So you need to define a boost per term? that's generally very hard to manage, are you sure that's what you want? what's your use case?
If you look at the Similarity formulas and Idf you'll see that most of the time you shouldn't bother with this details, as Lucene will automatically boost keywords as the inverse of their frequency: so if you have a big data set the "new" word is likely to be more often used and it will give a lesser contribution than the "York" term when calculating relevance.

In Search 3.2 (trunk, not yet released) there's support for dynamic boosting: you can define a different boost for each entity instance; to better document that it would be nice to know how you plan to use that. (I'm using it already, but that's a secret for now ;-)

swapna_here · **Joined:** Tue Aug 04, 2009 6:46 am **Posts:** 17

s.grinovero wrote:

So you need to define a boost per term? that's generally very hard to manage, are you sure that's what you want? what's your use case?
If you look at the Similarity formulas and Idf you'll see that most of the time you shouldn't bother with this details, as Lucene will automatically boost keywords as the inverse of their frequency: so if you have a big data set the "new" word is likely to be more often used and it will give a lesser contribution than the "York" term when calculating relevance.
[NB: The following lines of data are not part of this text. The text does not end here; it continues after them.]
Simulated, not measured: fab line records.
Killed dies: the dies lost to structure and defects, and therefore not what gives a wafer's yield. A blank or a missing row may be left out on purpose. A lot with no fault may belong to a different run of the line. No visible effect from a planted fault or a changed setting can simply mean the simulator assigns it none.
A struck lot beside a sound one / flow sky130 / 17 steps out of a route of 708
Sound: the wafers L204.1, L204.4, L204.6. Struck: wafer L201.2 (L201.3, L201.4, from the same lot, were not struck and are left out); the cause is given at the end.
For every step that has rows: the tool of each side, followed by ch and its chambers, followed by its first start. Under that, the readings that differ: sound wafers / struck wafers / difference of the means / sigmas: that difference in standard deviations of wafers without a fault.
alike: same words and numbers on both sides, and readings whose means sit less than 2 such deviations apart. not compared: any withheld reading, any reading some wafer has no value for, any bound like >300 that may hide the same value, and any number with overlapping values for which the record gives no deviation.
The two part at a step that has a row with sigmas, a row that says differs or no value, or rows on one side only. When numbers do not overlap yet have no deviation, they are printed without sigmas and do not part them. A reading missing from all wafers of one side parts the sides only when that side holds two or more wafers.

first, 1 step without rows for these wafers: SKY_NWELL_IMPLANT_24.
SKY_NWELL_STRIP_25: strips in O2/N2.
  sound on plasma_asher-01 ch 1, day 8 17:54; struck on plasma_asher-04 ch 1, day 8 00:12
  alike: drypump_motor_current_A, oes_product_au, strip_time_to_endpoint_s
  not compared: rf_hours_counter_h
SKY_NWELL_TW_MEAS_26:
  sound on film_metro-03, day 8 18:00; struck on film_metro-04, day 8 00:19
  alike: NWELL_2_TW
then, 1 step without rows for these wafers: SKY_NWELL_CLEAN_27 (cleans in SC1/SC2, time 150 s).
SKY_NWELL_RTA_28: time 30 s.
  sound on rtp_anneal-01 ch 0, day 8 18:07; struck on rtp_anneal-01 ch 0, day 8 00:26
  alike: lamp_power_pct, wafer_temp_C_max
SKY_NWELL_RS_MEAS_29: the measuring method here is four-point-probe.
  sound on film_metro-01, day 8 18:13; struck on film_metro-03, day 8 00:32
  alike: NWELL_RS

In Search 3.2 (trunk, not yet released) there's support for dynamic boosting: you can define a different boost for each entity instance; to better document that it would be nice to know how you plan to use that. (I'm using it already, but that's a secret for now ;-)

thanks a lot for your response s.grinovero

yeah it is very difficult to boost term while indexing but i come to this scenario after long research on analyzer .
i hope u can solve my issue

is there any analyzer that matches the text with the indexed field with 1(min) to 3(max) terms
for e.g.
My search text contains "abc def ghi jkl mno abc def ghi jkl mno abc def New Yorkghi jkl mno abc def ghi jkl mno abc def ghi jkl mno abc def ghi jkl mno "
Here i cant use Standard, Simple, (because these 2 breaks search text into single terms) Keyword (here i cant use phrase query since the text is large) Analyzers
and i have a indexed field with 2 terms in it New York
in order to get this field what analyzer (that splits the search text into multiple words and searches the index) i need to use
Read the my above posts for more details (still i didn't solve this issue)

thanks in advance..

sanne.grinovero · **Posted:** Fri Aug 14, 2009 1:52 pm

so you want to extract "York" form "Yorkghi", and remove the rest of garbage?
that's quite hard if you don't have a list of valid terms, or you could try solving it by improving your chances of getting the right answer;
So not totally deterministic (don't remove the other terms) but just make sure they will probably be less relevant than the words you want.
You could get some effective matches using NGram filters, did you try that?

Also remember most Analyzers will lowercase, so unless you also analyze the query you want to search for "new york" not "New York".

swapna_here · **Joined:** Tue Aug 04, 2009 6:46 am **Posts:** 17

s.grinovero wrote:

so you want to extract "York" form "Yorkghi", and remove the rest of garbage?
that's quite hard if you don't have a list of valid terms, or you could try solving it by improving your chances of getting the right answer;
So not totally deterministic (don't remove the other terms) but just make sure they will probably be less relevant than the words you want.
You could get some effective matches using NGram filters, did you try that?

Also remember most Analyzers will lowercase, so unless you also analyze the query you want to search for "new york" not "New York".

sorry i have not observed it
actual string is
"abc def ghi jkl mno abc def ghi jkl mno abc def New York ghi jkl mno abc def ghi jkl mno abc def ghi jkl mno abc def ghi jkl mno"
from this i have to match "New York" with the indexed "new york" (2 terms)